Luisa Jose, a 52-year-old mother of five, said that she came face-to-face with Islamic State-linked insurgents when they attacked the town of Palma in northern Mozambique 10 days ago.
“I was running to save my life... They were coming from every street,” she told reporters from a stadium in the city of Pemba that is housing some of the thousands who fled the violence.
“I saw them with bazookas,” she added. “They wore uniforms with red scarves ... tied to their heads.”
Photo: Reuters
Jose said that the militants quickly overran her hometown of Palma, next to huge gas projects worth US$60 billion.
Aid workers believe tens of thousands of people fled the assault, which began on March 24.
However, only 9,900 of those displaced had been registered in Pemba and other parts of Cabo Delgado province, the UN Office for the Coordination of Humanitarian Affairs said.
Many could still be hiding in the surrounding forest, Doctors Without Borders said, while those who emerged have recounted seeing bodies of others who died of hunger or dehydration along the way.
Some were also killed by crocodiles or perished in deep mud, said a contractor, whose employee witnessed both.
Most communications to Palma were cut when the attack began, and it has not been possible to independently verify witnesses’ accounts.
A Mozambican Ministry of Defense spokesman declined to comment on Saturday, while calls to the national police went unanswered.
The province of Cabo Delgado, where Palma is located, has been home since 2017 to a simmering Islamist insurgency now linked to the Islamic State group.
Clashes between the militants and government forces around Palma continued as recently as on Friday, security sources said.
South Africa on Saturday said that Mozambique’s neighbors would meet next week to discuss the insurgency.
The Mozambican government has said that dozens were killed in the attack on Palma, but that the full scale of the casualties and displacement remains unclear.
Fato Abdula Ali, 29, said that she was separated from her husband and three children in the chaos.
Nine-months pregnant, she could not keep up with other residents as they made their escape and delivered her baby son alone in the bush.
She cut the infant’s umbilical cord with a tree branch, she said, adding that the next day, she stripped herself of her blood-soaked clothes and found another group of people who took turns carrying her to safety.
“My whole body aches,” she told reporters at a hotel in Pemba.

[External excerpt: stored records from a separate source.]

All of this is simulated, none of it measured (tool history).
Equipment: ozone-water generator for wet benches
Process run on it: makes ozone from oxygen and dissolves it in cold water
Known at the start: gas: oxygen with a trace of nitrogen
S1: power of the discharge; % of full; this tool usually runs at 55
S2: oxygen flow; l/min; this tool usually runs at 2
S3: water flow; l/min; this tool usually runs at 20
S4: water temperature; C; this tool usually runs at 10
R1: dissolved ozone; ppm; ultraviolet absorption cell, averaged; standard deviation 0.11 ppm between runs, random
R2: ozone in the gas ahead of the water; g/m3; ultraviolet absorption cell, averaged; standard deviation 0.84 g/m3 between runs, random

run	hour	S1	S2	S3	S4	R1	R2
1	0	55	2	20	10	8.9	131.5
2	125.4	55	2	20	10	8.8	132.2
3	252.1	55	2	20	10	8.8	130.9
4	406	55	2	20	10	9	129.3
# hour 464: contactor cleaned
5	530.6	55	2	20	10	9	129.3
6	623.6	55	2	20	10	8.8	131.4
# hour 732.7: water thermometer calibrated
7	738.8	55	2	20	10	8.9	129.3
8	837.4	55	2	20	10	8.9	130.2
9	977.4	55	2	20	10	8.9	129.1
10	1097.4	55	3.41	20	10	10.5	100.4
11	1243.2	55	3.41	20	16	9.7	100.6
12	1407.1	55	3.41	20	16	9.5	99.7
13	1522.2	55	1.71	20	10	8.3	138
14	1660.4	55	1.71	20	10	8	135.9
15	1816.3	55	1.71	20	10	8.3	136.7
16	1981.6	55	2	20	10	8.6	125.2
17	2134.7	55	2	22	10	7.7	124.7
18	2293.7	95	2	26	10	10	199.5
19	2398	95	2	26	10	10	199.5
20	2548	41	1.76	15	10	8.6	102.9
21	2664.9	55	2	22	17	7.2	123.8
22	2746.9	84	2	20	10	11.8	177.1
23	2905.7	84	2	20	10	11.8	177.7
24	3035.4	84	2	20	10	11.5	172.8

Luisa Jose said that she spent almost five days in the bush, eating bitter cassava tubers and drinking from cloudy pools of water before making it to Quitunda, a village for people relocated by the mega gas projects led by major oil companies, including France’s Total.
From there, she said that she was evacuated by Total, but had to leave behind more than six family members, including her husband and a daughter, because there was no room on the boat.
Total on Friday pulled all of its remaining workforce from its project site near Palma, two sources with direct knowledge of site operations said, leaving it in the hands of the military.
Total declined to comment.
Jose has had no news of her family since she left them behind.
They are among thousands believed to be stranded in Quitunda, aid workers and diplomats, said.
“Are they safe? Do they have shelter? Will they come back? I don’t know,” she said.